2. Facility D Dining Hall Policy

The result is different, however, for the Facility D Dining Hall Policy. According to undisputed testimony from Blythe, the Dining Hall Policy was a discrete policy that was intended to evolve over time; it was put in place in April 2019 when Facility D was transitioning from a secure housing unit to a general population unit. Blythe Decl., ¶¶ 3-5. Plaintiffs' transfer means that his RLUIPA claim, which provides only injunctive relief, is moot.

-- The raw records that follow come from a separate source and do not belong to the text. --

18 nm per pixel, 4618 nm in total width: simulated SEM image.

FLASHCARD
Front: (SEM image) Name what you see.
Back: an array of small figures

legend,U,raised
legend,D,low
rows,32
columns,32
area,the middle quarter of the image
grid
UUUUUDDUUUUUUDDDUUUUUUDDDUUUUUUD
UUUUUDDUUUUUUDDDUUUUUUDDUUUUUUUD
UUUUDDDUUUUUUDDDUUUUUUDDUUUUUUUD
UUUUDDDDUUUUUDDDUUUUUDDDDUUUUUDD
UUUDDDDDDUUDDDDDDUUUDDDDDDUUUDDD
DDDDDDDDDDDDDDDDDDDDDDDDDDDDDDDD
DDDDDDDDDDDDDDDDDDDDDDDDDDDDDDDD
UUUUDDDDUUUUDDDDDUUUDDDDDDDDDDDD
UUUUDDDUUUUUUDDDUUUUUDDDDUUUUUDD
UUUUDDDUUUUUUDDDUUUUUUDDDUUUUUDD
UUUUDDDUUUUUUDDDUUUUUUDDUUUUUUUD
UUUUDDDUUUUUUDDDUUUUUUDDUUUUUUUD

As to a damages claim under the First Amendment - assuming that the Dining Hall Policy imposed a substantial burden on Smith's right to practice Islam and was not sufficiently justified by penological concerns-- defendants argue that Blythe is protected by qualified immunity. I will address that below.

C. Substantial Burden

RLUIPA does not define “substantial burden.” San Jose Christian College, 360 F.3d at 1034. Construing the term in accord with its plain meaning, the Ninth Circuit has held that “a ‘substantial burden' on ‘religious exercise' must impose a significantly great restriction or onus upon such exercise.” Id.; see Greene, 513 F.3d at 988 (jail's ban prohibiting a maximum security prisoner from attending group religious worship services substantially burdened his ability to exercise his religion). A burden is substantial under RLUIPA when the state “‘denies [an important benefit] because of conduct mandated by religious belief, thereby putting substantial pressure on an adherent to modify his behavior and to violate his beliefs.'” Shakur v. Schriro, 514 F.3d 878, 888 (9th Cir. 2008) (quoting Thomas v. Review Bd. of the Ind. Employment Sec. Div., 450 U.S. 707, 717-18 (1981)); cf. Navajo Nation v. United States Forest Service, 535 F.3d 1058, 1069-70 & n.12 (9th Cir. 2008) (en banc) (defining “substantial burden” under RFRA as government action that coerces plaintiff into acting contrary to religious beliefs under threat of sanctions or that conditions governmental benefit upon conduct that would violate religious beliefs, but not such action that diminishes subjective spiritual fulfillment). It is irrelevant for RLUIPA purposes whether the prisoner is able to engage in other forms of religious exercise. See id. at 862.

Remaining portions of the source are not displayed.